Waterjet cutting

In this process, water is compressed by up to 4000 bar using a high-pressure transfer pump. It is then fed into a cutting head and concentrated in its mixing chamber by vacuum with an abrasive agent. The resulting water pressure flows through the water nozzle in the cutting head and strips away material particles in a fraction of a second. This cold cutting process has major advantages over other cutting processes.

We employ this technology where non-cutting, machining and thermal cutting techniques produce unsatisfactory results for either mechanical or physical reasons, or are not applicable from the outset.

Without thermal deformation or hardness increase and with minimal mechanical stress and optimal material use, both small quantities and medium series can be manufactured efficiently and at high production quality.

Areas of application

Mechanical engineering

  • High quality steels
  • All stainless steels
  • Nickel base alloys, zirconium
  • Non-ferrous metals

Aerospace industry

  • Titanium and aluminum alloys
  • Composites

Automotive and supplier industry

  • Plastic and composite materials
  • Rubber, elastomers
  • Foam and hard foam

Glass industry

  • Glass and plexiglass
  • Ceramic materials

Residential and industrial construction

  • Hard stone blocks, mosaics, slabs, tiles
  • Concrete, insulation materials, mineral fibers

These are only a few potential applications. If your area is not listed here, please contact us – everything is possible.

Quality

Dimensional accuracy and surface texture during waterjet cutting primarily depend on pressure, feed and the abrasive used.

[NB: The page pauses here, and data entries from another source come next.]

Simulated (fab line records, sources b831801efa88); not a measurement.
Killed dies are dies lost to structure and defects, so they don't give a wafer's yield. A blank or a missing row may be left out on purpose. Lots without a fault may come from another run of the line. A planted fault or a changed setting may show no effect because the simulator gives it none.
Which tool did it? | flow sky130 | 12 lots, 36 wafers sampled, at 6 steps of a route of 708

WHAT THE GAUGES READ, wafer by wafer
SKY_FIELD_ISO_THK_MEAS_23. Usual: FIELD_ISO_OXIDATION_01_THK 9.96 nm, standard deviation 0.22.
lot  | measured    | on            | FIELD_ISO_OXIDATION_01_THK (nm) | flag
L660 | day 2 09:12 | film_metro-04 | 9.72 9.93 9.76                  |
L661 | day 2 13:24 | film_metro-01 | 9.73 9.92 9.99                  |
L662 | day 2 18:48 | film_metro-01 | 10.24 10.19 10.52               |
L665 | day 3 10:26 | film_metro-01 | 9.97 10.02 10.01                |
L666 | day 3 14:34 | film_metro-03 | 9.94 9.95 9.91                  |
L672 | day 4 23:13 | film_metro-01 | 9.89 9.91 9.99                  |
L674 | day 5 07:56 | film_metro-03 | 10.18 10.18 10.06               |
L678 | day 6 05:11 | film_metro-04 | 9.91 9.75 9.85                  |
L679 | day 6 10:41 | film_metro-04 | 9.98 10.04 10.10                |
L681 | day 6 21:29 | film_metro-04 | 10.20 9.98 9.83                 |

Cutting qualities are usually given in 3 stages:
Q1 = Rough cut and separation cut
Q2 = Normal or center cut
Q3 = Quality or fine cut


For applications in general machine and plant construction, the normal cut Q2 is primarily used:

  • Accuracy +/- 0.2 mm at the upper edge in accordance with DIN ISO 2768m
  • Surface roughness approx. Ra 10 - 30 µm
  • Angle deviation of max. 1°


Greater demands on angularity and surface quality can be met with the quality cut Q3:

  • Accuracy +/- 0.1 mm
  • Surface roughness approx. Ra 10 - 30 µm
  • Angle deviation of max. 0.6°


Rough cut Q1 is useful for workpieces that have to be precut for further processing or when cutting surface quality doesn't play a role (e.g. for natural stone cutting). We know from experience that the upper edges of waterjet-cut parts already have good quality with Q1 cuts.


Waterjets produce a hole diameter of at least 1 mm and an internal radius of at least 0,5 mm. The cutting width is at least 0,8 mm and at most 1,2 mm. We can cut sheet thickness of 0,2 mm to 400 mm with waterjet cutting.